46 · Survey Results: Survey Questions and Responses
These challenges from Presidential Libraries are representative of the challenges other parts of NARA also experience.
Volume of data to be ingested in as short a time frame as possible: We receive the vast majority of our electronic
records in large transfers at the end of a Presidential administration. Because of our need to provide asset-level access
to electronic records as soon as the records are in our legal custody we need to ingest these large volumes in as short
a time frame as is possible. In our last large transfer we worked with the records creators and with our system vendor
to devise a means of transfer that employed storage area networks (SANs) to move large volumes (tens of terabytes)
of data copied from the creator’s data center to the data center for our Electronic Records Archives (ERA). Four physical
shipments of data stored on SANs over the course of several months moved more than 70TB of data from the source
data center to our data center, where the ﬁles could be staged for ingest and then moved into our system environment.

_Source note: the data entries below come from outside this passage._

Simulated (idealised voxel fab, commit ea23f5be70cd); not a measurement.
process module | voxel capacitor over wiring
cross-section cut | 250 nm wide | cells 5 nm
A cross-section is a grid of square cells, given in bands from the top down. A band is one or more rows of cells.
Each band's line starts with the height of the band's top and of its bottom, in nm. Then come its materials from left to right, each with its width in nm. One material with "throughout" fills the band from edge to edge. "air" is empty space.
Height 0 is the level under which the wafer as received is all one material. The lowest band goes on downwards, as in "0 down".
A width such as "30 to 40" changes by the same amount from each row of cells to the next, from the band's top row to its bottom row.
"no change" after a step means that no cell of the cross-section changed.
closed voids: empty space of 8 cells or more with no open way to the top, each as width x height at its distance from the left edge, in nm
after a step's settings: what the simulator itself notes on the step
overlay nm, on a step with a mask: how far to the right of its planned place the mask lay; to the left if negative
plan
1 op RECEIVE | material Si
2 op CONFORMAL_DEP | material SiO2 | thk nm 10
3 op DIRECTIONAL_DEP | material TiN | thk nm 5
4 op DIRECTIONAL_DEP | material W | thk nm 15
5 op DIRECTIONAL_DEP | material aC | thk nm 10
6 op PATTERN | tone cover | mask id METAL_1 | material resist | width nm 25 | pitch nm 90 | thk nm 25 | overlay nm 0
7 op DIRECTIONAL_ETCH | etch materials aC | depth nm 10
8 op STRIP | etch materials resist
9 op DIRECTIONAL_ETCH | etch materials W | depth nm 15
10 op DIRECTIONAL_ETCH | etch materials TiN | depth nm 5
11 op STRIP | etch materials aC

File-level access control policy: Our system users are located across the country. All users ﬁll the same role in the
system, but users should have access to only subsets of the electronic records maintained in the system (Presidential
records from one administration versus Vice Presidential records from another administration, for instance). To maintain
asset-level access control (among other needs) we established asset catalog entries (ACEs) that were assigned to each
asset upon ingest. These ACEs (xml ﬁles) include elements that deﬁne each asset by a Presidential administration and
by a records status (Presidential, Vice Presidential, or Federal). When users log in to Executive Ofﬁce of the President
instance of the Electronic Records Archives (EOP ERA) the system is able to compare the rights of the user to the
characteristics of assets to determine if the user can have access to the ﬁles. Need to make electronic message ﬁles
accessible: The storage architecture deployed in EOP ERA makes hundreds of formats available for indexing, including
.eml ﬁles for emails. One set of electronic messages planned for transfer to us during the last transition (more than 20
million ﬁles) was stored in a journal format that maintained the messages as text ﬁles. Because we wanted to access
the messages as emails (i.e., using parametric searches of email ﬁelds – To, From, Date, etc.) our vendor (Lockheed
Martin) developed a script that transformed the text ﬁles into discrete .eml ﬁles that could be ingested into EOP ERA
and managed as email ﬁles. As part of this transformation process the vendor used sample data to inform a discussion
with our archivists on the ﬁelds we wanted to maintain in the .eml target ﬁles. As part of testing we were able to assure
ourselves that the content of the messages came through the transformation intact, including any ﬁles attached to the
original message ﬁles.
There is no Digital Asset Management System (DAMS) in place to ingest born-digital material. System wide initiatives
would address this problem. The necessary hardware to transfer born-digital material from legacy media is not available
at our repository. A few pieces of legacy hardware have been purchased. Staff expertise to deal with ingesting born-
digital materials is limited. This has not yet been addressed.
Time: Reformatting legacy media, and arranging and describing born-digital content, are time-consuming activities.
The volume of data that can be found within a single item such as a hard drive can be staggering. Migrating content
from legacy media is also time consuming as there is little automation/batch handling of these materials. We are
investigating ways in which to reduce time spent on individual items. Migrating unidentiﬁed content: With unidentiﬁed
content on an obsolete media format it’s difﬁcult to determine whether the content is a reformatting priority without
accessing the material. If we do not have the equipment in-house for the obsolete media format the item requires
access by a vendor. Sending an item out to a vendor is expensive and may not be the best use of our resources. At this
point, we are investigating ways to address this issue without overuse of resources. Software licensing: Due to stringent
state regulations on software purchasing and needing obsolete software titles to access ﬁles that may be generations
removed from current software (or without a contemporary equivalent) acquiring appropriate software necessary for ﬁle
migration is a challenge. We are looking into software titles that can bridge generations; that is, software that can open
older ﬁles and convert them to a newer generation that can be accessed with current software. We are also examining
software designed to open obsolete ﬁle formats such as Quick View Pro.